Quality Testing and Visuals

Quality Testing and Visuals#

In this project I picked a previous dataset to explore.
My conclusion was this coffee data was interesring but lacked depth.
We had to come up with three questions and then answer them with supporting information.
This was also our intro to using seaborn to give visual aid to my explanations.

Description#

This data seems to show that caffeinated coffee can improve typing speed but is missing some useful information to prove coffee’s use as a stimulant. What’s interesting is there is no context on the size, gender, or age of the person so we don’t really know what group of people these effects. It’s reasonable to assume decaf coffee was used as a placebo instead of having a contestant drink water or nothing, making it a good comparison. It’s also strange that serving size is not given since brands could have more caffeine per cup. Overall, this data is to generalized to show a direct connection to typing speed, I believe more information on the participants would help determine a better correlation.

import pandas as pd
import seaborn as sns

coffee_df = pd.read_excel('https://eazyml.com/documents/Coffee%20As%20A%20Stimulant%20-%20Training%20Data.xlsx')

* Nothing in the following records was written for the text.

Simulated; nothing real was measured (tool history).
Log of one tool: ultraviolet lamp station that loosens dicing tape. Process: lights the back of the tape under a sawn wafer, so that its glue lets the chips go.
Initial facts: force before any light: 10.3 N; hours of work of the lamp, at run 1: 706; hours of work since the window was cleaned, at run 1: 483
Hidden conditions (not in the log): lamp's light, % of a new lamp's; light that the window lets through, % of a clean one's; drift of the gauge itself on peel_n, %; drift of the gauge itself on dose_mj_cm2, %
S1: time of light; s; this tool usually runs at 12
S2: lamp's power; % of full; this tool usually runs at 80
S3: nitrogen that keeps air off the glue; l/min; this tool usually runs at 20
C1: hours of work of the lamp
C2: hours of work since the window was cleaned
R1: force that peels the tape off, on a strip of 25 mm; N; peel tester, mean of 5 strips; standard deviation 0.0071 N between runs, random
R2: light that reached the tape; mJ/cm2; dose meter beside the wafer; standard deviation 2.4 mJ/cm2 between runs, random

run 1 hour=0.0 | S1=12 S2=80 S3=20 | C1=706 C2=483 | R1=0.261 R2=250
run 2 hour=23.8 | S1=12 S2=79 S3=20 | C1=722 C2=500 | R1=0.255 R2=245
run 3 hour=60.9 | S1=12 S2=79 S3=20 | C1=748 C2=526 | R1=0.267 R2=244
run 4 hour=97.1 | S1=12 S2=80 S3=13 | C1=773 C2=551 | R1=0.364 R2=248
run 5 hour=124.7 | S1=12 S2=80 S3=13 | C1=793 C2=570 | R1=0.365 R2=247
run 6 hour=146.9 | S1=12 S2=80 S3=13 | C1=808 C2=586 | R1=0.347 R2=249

This is a simple data set to see if coffee consumption shows any relation to how fast a person can type. It gives information on whether the coffee was caffeinated, how many cups were drank, brand, time of day, and the typing speed. The source of this data is incredibly vague on context and provides no real useful details.

coffee_df

	Cups of coffee consumed	Caffeinated or Decaffeinated	Coffee Brand	Time of the day	Typing Speed in characters per minute
0	2.0	Caffeinated	Folgers	Morning	260
1	1.0	Caffeinated	Folgers	Morning	205
2	1.0	Decaffeinated	Folgers	Morning	183
3	2.0	Caffeinated	Nescafe	Morning	247
4	1.0	Caffeinated	Nescafe	Morning	211
...	...	...	...	...	...
78	1.0	Decaffeinated	Himalayan	Evening	198
79	1.5	Decaffeinated	Folgers	Morning	185
80	1.5	Decaffeinated	Himalayan	Morning	191
81	1.5	Decaffeinated	Nescafe	Afternoon	187
82	1.5	Decaffeinated	Folgers	Evening	186

83 rows × 5 columns

Just getting all of the columns

coffee_df.columns

Index(['Cups of coffee consumed', 'Caffeinated or Decaffeinated',
       'Coffee Brand', 'Time of the day',
       'Typing Speed in characters per minute'],
      dtype='object')

Question 1: Does caffeinated coffee outperform decaffeinated coffee as a stimulant?#

The data below suggests those who drink caffeinated coffee perform better. Even in those who drank more coffee its clear that caffinated out preformed. Its also intersting to note that drinking past 2.5 cups has no real effect on typing speed.

coffee_df.groupby('Caffeinated or Decaffeinated')['Typing Speed in characters per minute'].describe()

	count	mean	std	min	25%	50%	75%	max
Caffeinated or Decaffeinated
Caffeinated	42.0	249.642857	32.771062	205.0	213.25	257.5	282.75	291.0
Decaffeinated	41.0	190.487805	6.344769	176.0	187.00	190.0	194.00	214.0

sns.catplot(data=coffee_df,x='Cups of coffee consumed', y='Typing Speed in characters per minute',kind='bar', hue='Caffeinated or Decaffeinated',)

<seaborn.axisgrid.FacetGrid at 0x1c1eabb5c10>

png

Question 2: Are the effects of coffee consistent across different times of the day?#

Judging the data below, the morning seems to slow people down but tends to even out in the afternoon.

coffee_df.groupby('Time of the day')['Typing Speed in characters per minute'].mean()

Time of the day
Afternoon    219.344828
Evening      230.285714
Morning      211.000000
Name: Typing Speed in characters per minute, dtype: float64

sns.catplot(data=coffee_df,x='Time of the day', y='Typing Speed in characters per minute',kind='bar', hue='Caffeinated or Decaffeinated')

<seaborn.axisgrid.FacetGrid at 0x1c1ead8f0e0>

png

Question 3: Do certain coffee brands lead to better performance?#

While the graphs show a slight dip for Nescafe its a negligible amount. From this data set Id say these brands at least have similar effects.

sns.catplot(data=coffee_df,x='Coffee Brand', y='Typing Speed in characters per minute',kind='bar', hue='Caffeinated or Decaffeinated')

<seaborn.axisgrid.FacetGrid at 0x1c1eaced1f0>

png

coffee_df.groupby('Coffee Brand')['Typing Speed in characters per minute'].mean()

Coffee Brand
Folgers      222.583333
Himalayan    221.843750
Nescafe      216.814815
Name: Typing Speed in characters per minute, dtype: float64

Future analysis#

This data really is lacking. I feel for a future analysis more demographic info on participants is absolutely required. While we can determine in these cases people who drank caffeinated coffee out preformed others we have no Idea who were comparing too. Theres no age, size, or any information that could tell us who coffee does work on.